The report argues that for those in Group 2 and 3, such as Uganda and Nigeria, education enrolment remains “unfinished” — which means they have expanded access but need to ensure that children complete their primary education; and of course that they emerge literate and numerate.

For countries in Group 4 like Liberia, the focus should be on improving access to education in First Grade and maintaining a high retention rate through the basic education cycle. Tackling cultural challenges that see children accessing school late in their development; leaving school to help support family subsistence – or due to early marriage – and ensuring consistent attendance are persistent issues.

For Group 1 countries like Kenya, retaining the small percentage of students who are dropping out means having targeted schools and programmes for children from underserved, disadvantaged and vulnerable backgrounds i.e. slum or remote and rural communities.

So, the challenges fall under four themes of:

  1. Retaining pupils;
  2. Increasing access to schools;
  3. Reaching the most vulnerable; and,
  4. Increasing the quality of learning.

Essentially, each country needs to ensure that every child goes to school, completes schools and leaves at least competent in basic literacy and numeracy. Depending on which country you look at they have successfully achieved some of these objectives, but not all.

Retention

Retention is a challenge that affects the poor, rural and female pupils more than any others. Figure 0.11 below shows the ‘Survival Rate’ of 12 countries in Sub Saharan Africa – completion to Grade 6 or 9, regardless of repetition and includes Kenya, Nigeria and Uganda. The percentage of those that make it to Grade 9 in Uganda is just 31%, compared to 80% or 83% in Kenya and Nigeria, respectively.

Using household data from the 12 countries (Figure 3.12 below) some of the most common reasons for dropping out of primary education are cited as: high cost, poor quality, and distance to a school.

Causes are often interlinked and costs can be both direct or indirect, for example, in rural areas there are opportunity costs associated with sending children to school who could otherwise be doing chores, tending cattle or looking after siblings.

For girls, marriage and pregnancy is an additional factor and the biggest reason for leaving school amongst girls living in Uganda. For some Sub Saharan African families it’s reported, girls who have reached puberty are viewed as “marriageable” and often forced to abandon their education.

Increasing access

Facing Forward outlines concrete policies to improve basic education in Sub Saharan Africa:

Leveraging the private sector: Expanding the number of schools to meet demand. Bridge is currently working in partnership with the Government of Liberia and Edo State in Nigeria to manage schools and train government qualified teachers, respectively.

Revising curriculums: Many curriculums and corresponding lessons taught in Sub Saharan Africa date back to the 1970’s. Major reforms are typically unpopular within the educational establishment but increasingly necessary to link education with the right outcomes for a modern African society. Bridge uses tablet computers (‘teacher guides’) that deliver up-to-the minute, locally relevant lessons; an approach used by USAID in Pakistan and elsewhere.

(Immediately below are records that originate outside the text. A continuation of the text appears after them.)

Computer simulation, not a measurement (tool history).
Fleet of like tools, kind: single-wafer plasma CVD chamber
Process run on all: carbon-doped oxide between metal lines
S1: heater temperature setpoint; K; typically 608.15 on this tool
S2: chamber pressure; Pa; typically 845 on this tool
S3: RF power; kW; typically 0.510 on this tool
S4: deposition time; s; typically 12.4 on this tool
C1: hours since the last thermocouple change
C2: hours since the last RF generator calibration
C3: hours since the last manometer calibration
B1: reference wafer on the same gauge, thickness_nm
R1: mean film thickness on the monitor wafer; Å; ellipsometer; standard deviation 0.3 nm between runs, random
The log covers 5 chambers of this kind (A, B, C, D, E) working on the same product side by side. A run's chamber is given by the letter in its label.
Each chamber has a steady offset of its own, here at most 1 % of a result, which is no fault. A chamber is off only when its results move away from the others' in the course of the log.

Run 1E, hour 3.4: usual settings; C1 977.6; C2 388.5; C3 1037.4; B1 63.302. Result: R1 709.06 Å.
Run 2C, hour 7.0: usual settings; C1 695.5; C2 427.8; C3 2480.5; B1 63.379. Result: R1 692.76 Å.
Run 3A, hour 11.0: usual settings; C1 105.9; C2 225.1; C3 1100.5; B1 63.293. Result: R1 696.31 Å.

Using technology: Increased connectivity in Africa has been accompanied by a fall in the cost of the devices used to access networks. Sub Saharan Africa is currently the fastest growing region for mobile connectivity. Faced with the constraints of infrastructure and connectivity, any new technology must necessarily be iterative or otherwise designed to work effectively in a low-infrastructure environment. For Bridge, and others, this technology challenge has already been transformed into an edtech innovation opportunity.

Technology also impacts on another solution, bringing schools closer to rural (and excluded) communities: Children in rural areas have less access to education. For example, in Liberia, just 50% of school aged children in rural areas go to school. Using technology like Bridge’s, classrooms are consistent in terms of quality, accountability and learning wherever they are be it rural, urban or ephemeral such as a refugee settlement.

Increasing teacher competency: Utilising technology and redesigning instructional materials alone won’t improve outcomes. Changes must be accompanied by training and support opportunities for teachers and school managers to develop their professional competencies.

Six ways to Increase quality

Many primary schools lack ‘minimally conducive conditions’ for effective teaching and learning. A trained and/or qualified teacher equipped with the right pedagogical knowledge and skills is essential, but five other features of schools also matter:

  1. Low pupil-teacher ratio of no more than 50 children per teacher;
  2. Access to textbooks (read why this matters);
  3. Basic sanitation, such as toilets and different toilets for boys and girls;
  4. Regular attendance in class, including from teachers (teacher absenteeism is between 25-30% in Kenya and Uganda); and,
  5. A school climate free from abuse and violence (Bridge has always had a strict no corporal punishment rule, wherever we operate).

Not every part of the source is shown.